On the importance of online copy-editing

Came upon this article at Macleans.ca about online gambling in Kahnawake, and noticed what appeared to be a strange typo in the headline:

Maclean’s encoding error

As of this writing, it’s still not corrected, which I guess means that nobody at Maclean’s checks articles once they’ve gone online.

Here’s how the end of that headline appears in the HTML code:

Even if it means starting a fight.

So it’s not my browser. It explicitly says “lowercase i with umlaut, mathematical negation symbol, and non-existent character with code #129.” My browser just did what it was told.

But why did this happen? For that we have to delve into two technical subjects I’ll do my best to explain: Unicode and ligatures.

Unicode is a solution to a giant computer problem. Back in the day, when ASCII gave us a proper standard for how to represent basic characters in binary computer form, it consisted of just the basics. Uppercase and lowercase letters, digits 0-9, and the punctuation you’d find on a standard U.S. 101-key keyboard.

Unfortunately, no provision was made for characters with accents, nor any non-Latin alphabets. So individual manufacturers began creating their own incompatible, extended versions of ASCII to include those characters. This led to huge compatibility headaches for anyone working in a non-English language, some of which are still with us today.

Unicode was designed as the Great Bible of characters. Instead of limiting itself to 256 of them (the number of different combinations of eight ones and zeroes), it brought in even the most remote of languages and bizarre of mathematical symbols, and has over 100,000 glyphs (character formations) in its massive database.

Unicode has been brought into our daily Internet lives through UTF-8, a character encoding that keeps compatibility with ASCII (and therefore not breaking too much). It’s variable-length, from one to four 8-bit bytes. The first 128 characters (which are identical to ASCII) require only one byte, but everything else needs more. That’s where things start to have problems. If you encode a special character as UTF-8 and decode it as something else (like ISO-8859-1, which was the standard Latin set previously), you see a set of gibberish characters instead of the one you want.

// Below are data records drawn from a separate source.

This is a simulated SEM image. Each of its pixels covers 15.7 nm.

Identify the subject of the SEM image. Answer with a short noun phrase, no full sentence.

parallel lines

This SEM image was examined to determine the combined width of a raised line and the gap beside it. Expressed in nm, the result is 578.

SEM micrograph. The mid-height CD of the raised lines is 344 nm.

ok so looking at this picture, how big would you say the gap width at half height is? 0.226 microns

But, I hear you nerd-types say, “f” and “i” are ASCII letters. Why are they causing problems?

That brings us to ligatures. Those are what you get when you combine two letters into one glyph. “Æ” (AE) is a perfect example, but many hoity-toity printing-types (like apparently Maclean’s) use “stylistic” ones, that combine letters together to make them look nicer. Professional desktop publishing programs are even designed to substitute them automatically when they’re typed, to make our lives easier. The most commonly-mentioned stylistic ligature is “fi -> ?”, which combines the dot of the I with the top of the F to make it look nicer.

So that’s what happened here:

  • The program changed “fi” to the ligature “?” in the print version
  • The copy was entered into a computer database as a three-byte UTF-8 character 0xEF, 0xAC, 0x81 (as it should be), but came out as three ISO-8859-1 characters EF, AC, 81, which correspond to ï, ¬ and a non-existent character (which is translated in browsers to “?”)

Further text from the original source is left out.